Conservatives need to move, steadily to recapture the socially moderate, fiscally prudent, liberal middle ground which the Liberal Party has, ever since the demise of Mike Pearson, abandoned. That middle ground is populated by people of all sorts: young and old, female and male, Asian, black and Caucasian, gay and straight, Buddhist, Christian, Hindu and Muslim, rich and poor … they are all Canadians and they have ideas about how they want to be governed, and their ideas not mine or some university professor’s, need to be heard and debated, earnestly and honestly. It is very likely that half of them can be persuaded ~ as they were by John Diefenbaker and Brian Mulroney ~ to vote for a Conservative Party that makes sense to them because it reflects their values: moderate, tolerant, prudent, progressive and efficient. They are not libertarians, they want enough government to free themselves from their many (too many in my personal opinion) needs and wants. But they are not ready for “post nationalism,” either. They are patriotic, even if they are not, usually, very loud about it; they are also, in many cases, quite provincial, Nova Scotians and les Québecois, and Torontonians and Calgarians and Yukoners often seem too diverse to ever be united … but look at our national reaction to President Donald Trump’s attack on a prime minister of whom less than half of us approved just a few months ago.
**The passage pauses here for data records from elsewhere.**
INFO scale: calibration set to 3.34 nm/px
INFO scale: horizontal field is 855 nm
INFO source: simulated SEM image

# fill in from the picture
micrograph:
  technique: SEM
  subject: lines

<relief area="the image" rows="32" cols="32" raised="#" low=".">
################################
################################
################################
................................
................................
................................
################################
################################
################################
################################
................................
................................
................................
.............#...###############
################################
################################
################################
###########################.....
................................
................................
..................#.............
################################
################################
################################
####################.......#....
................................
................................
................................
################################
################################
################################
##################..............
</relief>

If we are going to restore real, useful, productive liberalism to the West then it has to be for the ‘ordinary’ people, not for the elites, and it has to serve the needs of the people, even, perhaps especially when the people’s needs are inconsistent with the desires of the Laurentian Elites in Montreal, Ottawa and Toronto.
Canadian need a choice between populism and Justin Trudeau’s illiberal identity politics. That alternative is classical liberalism updated for the 21st century … it’s something like Mill in the information age.